Federal prosecutors say they won’t pursue criminal charges against Beazer Homes USA Inc. as long as the company remains in compliance with an agreement to pay up to $50 million in restitution to homebuyers who were allegedly victimized by the builder’s mortgage company.
The case serves as a dramatic illustration of the Department of Housing and Urban Development’s complaints about seller-funded down-payment assistance programs, and homebuilders’ affiliated mortgage and title insurance companies.
Beazer and its subsidiary, Beazer Mortgage Corp., admitted to engaging in several fraudulent mortgage origination practices, prosecutors said, including keeping discount points that should have been used to provide some homebuyers with a reduced interest rate.
Other homebuyers were told they were receiving a "gift" from a charity to cover their down payment when, in fact, the purchase price of the home they purchased was increased to offset the supposed "gift."
Beazer also accepted responsibility for fraudulently circumventing HUD’s "Neighborhood Watch" and "Credit Watch" programs, and of instituting a strategy of "willful blindness" with regard to some stated-income loans, prosecutors said.
Prosecutors on Wednesday filed a criminal information detailing mortgage and accounting fraud charges against Beazer, along with a deferred prosecution agreement in the U.S. District Court for the Western District of North Carolina.
Prosecutors said they were willing to settle the case because of efforts by Beazer’s audit committee to investigate and report to them fraudulent mortgage and accounting practices, and because Beazer Mortgage was shut down in February 2008 and no longer poses a risk to consumers.
Beazer has also fired employees identified as being responsible for the misconduct and has agreed to continue cooperating in an ongoing investigation, prosecutors said.
Additional criminal penalties "would jeopardize the solvency of Beazer and put at risk the employment of approximately 15,000 employees and full-time contractors not involved in the criminal wrongdoing," the Justice Department said in announcing the agreement.
Beazer said the settlement allows the company "to close an unfortunate chapter in its history" and to focus on "executing the company’s financial and operating business plan" for the benefit of shareholders, employees and customers.
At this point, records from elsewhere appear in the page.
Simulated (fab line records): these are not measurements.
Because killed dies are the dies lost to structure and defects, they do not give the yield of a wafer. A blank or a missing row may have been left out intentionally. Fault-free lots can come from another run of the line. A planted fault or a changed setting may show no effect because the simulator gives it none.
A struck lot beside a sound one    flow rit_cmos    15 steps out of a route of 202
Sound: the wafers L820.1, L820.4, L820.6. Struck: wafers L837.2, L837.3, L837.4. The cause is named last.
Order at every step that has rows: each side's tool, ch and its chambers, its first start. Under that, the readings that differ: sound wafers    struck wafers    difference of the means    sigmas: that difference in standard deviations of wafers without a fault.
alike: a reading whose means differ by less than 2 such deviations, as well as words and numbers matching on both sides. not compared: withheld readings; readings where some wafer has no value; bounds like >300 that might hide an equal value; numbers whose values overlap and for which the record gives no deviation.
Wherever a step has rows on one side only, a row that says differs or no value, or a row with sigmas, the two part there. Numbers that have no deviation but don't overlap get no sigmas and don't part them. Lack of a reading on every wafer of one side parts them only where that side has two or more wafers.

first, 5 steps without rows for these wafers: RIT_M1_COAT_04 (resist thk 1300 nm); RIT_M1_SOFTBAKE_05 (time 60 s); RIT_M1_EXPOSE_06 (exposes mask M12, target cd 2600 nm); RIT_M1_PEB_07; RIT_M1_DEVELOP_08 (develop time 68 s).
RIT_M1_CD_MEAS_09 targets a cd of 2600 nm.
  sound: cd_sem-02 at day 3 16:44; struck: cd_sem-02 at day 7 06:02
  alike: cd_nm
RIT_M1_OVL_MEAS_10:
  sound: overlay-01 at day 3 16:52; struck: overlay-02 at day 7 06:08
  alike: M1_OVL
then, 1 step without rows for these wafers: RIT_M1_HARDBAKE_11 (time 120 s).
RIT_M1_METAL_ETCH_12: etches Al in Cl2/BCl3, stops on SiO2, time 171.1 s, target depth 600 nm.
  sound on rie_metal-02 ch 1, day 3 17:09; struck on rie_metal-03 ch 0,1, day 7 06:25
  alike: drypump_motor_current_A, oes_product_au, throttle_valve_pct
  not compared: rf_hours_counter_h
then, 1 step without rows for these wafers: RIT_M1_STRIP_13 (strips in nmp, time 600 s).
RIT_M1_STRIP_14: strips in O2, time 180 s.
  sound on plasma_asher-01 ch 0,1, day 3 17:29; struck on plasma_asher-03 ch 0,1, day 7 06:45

The deferred prosecution agreement requires Beazer to immediately pay $10 million toward restitution, including $2.5 million already paid to the North Carolina Commissioner of Banks in May.
Two Beazer executives — Ian J. McCarthy, president and chief executive officer; and Michael Furlow, executive vice president and chief operating officer — are personally paying into the restitution fund amounts equal to the after-tax proceeds of their 2008 bonuses, the company said.
The agreement gives the company immunity from prosecution for five years, as long as it’s making up to $50 million in payments into a restitution fund under a formula based on its pre-tax earnings. The agreement can be extended until the obligation is met.
Analysts who follow the company say it may declare bankruptcy and stop paying into the fund, and that banks and other secured creditors would be paid before homeowners in a liquidation of the company’s assets, the Charlotte Observer reported. …CONTINUED
Even if Beazer remains in business, the restitution fund may not be big enough to repay victims. Although the agreement requires Beazer to pay 4 percent of its adjusted earnings into the fund each year, the company reported a $114.9 million second-quarter loss and a $952 million annual loss in 2008, the Observer reported.
The U.S. Attorney’s Office began investigating Beazer in 2007, after a series of stories in the Observer documented cases where the company appeared to have violated HUD regulations governing down-payment assistance programs.
HUD, which claimed seller-funded down-payment assistance can artificially inflate home prices and more than double the odds that a loan will end up in default, tried to end the practice but was thwarted for a time by lawsuits by nonprofits that served as conduits for the programs.
Congress passed legislation that became effective Oct. 1 prohibiting the Federal Housing Administration from accepting seller-funded down-payment assistance. The National Association of Realtors, which supported HUD’s attempts to shut down seller-funded down-payment assistance programs, has endorsed legislation that’s intended to restore the programs while limiting abuses (see story).
Rep. Al Green, D-Texas, on Jan. 16 reintroduced a bill, HR 600, that would resurrect seller-funded down-payment assistance programs for FHA-backed loans.
HUD has also faced opposition in its attempts to tighten the rules for applying the Real Estate Settlement Procedures Act, or RESPA, to homebuilders’ affiliated mortgage and title insurance companies.
HUD had planned to implement a new "required use" provision on Jan. 16, which would have barred homebuilders from offering consumers incentives that could be claimed only if they used builders’ affiliated mortgage and title insurance companies.
Homebuilders often make up for incentives they offer for using their affiliated businesses by charging a higher interest rate, increasing a home’s price, or inflating closing costs, HUD said.
The National Association of Home Builders sued HUD on Dec. 22, claiming the rule change was arbitrary. Affiliated businesses formed by settlement services providers like title insurers would still be allowed to offer discounts and settlement services packages, NAHB said.
HUD first pushed back implementation of the new required use provision, then withdrew it altogether. The provisions was drafted by the Bush administration in a way that was "confusing and flawed and neither protected consumers nor provided needed guidance to industry participants," incoming Secretary of Housing Shaun Donovan told Realtors in May.
The Obama administration remains committed to the consumer protection intentions of the "required use" provision, and plans to issue revised language for public comment, Donovan said (see story).
In 2007, Beazer was among 11 homebuilders and one lender that agreed to pay nearly $5 million to settle allegations that they violated RESPA by creating subsidiary companies to "reinsure" homebuyers’ title insurance policies.
Beazer maintained that its captive title reinsurance subsidiary, Security Title, was not subject to RESPA because it did not provide settlement services, but paid $261,000 to settle the charges (see story).